PENNY STARR10 Dec 20203502:16

The San Francisco school board voted earlier this week on a plan for assigning students to elementary schools that limit parents’ choices in order to make campuses “diverse.”

The “zone system” is “designed to generally reflect the diversity of the city as a whole, and student assignments should ensure each school is equally diverse,” the San Francisco Chronicle reported. “In addition, for the first time, students living in public housing — who are some of the city’s most vulnerable — will have priority in the selection process within their zone.

The Chronicle’s reporting noted that this is the eighth time the school selection process has been changed in the last five decades, and this latest plan will cost $2.5 million over the next 18 months:

The goal, officials said, is less segregation as well as a system that makes it easier for families to prioritize preferences and apply, knowing their choices are limited.

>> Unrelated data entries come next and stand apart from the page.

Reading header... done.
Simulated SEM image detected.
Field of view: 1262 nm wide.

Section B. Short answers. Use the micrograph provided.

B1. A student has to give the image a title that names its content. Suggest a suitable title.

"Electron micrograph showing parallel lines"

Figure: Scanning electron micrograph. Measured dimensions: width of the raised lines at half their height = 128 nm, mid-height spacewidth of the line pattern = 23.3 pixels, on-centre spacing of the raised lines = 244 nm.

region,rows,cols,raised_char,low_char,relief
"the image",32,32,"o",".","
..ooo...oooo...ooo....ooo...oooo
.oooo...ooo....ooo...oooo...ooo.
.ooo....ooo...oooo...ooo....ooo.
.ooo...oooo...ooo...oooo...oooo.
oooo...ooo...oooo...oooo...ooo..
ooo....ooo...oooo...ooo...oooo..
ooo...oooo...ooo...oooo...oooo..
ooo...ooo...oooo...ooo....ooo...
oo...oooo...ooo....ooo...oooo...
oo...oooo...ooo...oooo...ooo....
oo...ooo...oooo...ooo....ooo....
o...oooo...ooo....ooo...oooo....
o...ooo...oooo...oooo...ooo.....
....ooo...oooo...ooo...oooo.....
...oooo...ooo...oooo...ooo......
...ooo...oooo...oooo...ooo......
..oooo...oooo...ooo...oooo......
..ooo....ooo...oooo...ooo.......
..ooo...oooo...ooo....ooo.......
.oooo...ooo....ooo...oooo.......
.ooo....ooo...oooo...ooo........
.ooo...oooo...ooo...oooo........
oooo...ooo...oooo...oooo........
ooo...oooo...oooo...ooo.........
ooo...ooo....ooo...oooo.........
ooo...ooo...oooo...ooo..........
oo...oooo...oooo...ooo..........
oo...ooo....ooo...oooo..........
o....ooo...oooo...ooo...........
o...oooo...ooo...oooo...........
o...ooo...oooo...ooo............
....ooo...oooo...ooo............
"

The district’s renewed focus on diversifying schools comes amid a national reckoning over race, with San Francisco schools engaged in various efforts to address historic racism and inequities. That includes a proposal to rename 44 school sites honoring former slave owners and others associated with oppression or colonization as well as support to end selective enrollment at the academically elite Lowell High School.

The renewed effort to desegregate schools, something largely abandoned in many parts of the country, “should be commended,” said Jamel Donnor, associate professor of education at the College of William & Mary in Virginia.

In a separate Chronicle story, some of the nuts and bolts of the new policy are highlighted, including:

  • Families are not guaranteed to get placement in any of the schools they choose.
  • Families cannot appeal the decision or request a transfer to a different school.
  • Students living in public housing would have priority in the selection process.                                                                                          

The kindergarten class of 2023 will be the first group assigned under the new policy. Middle and high school placement will not be affected.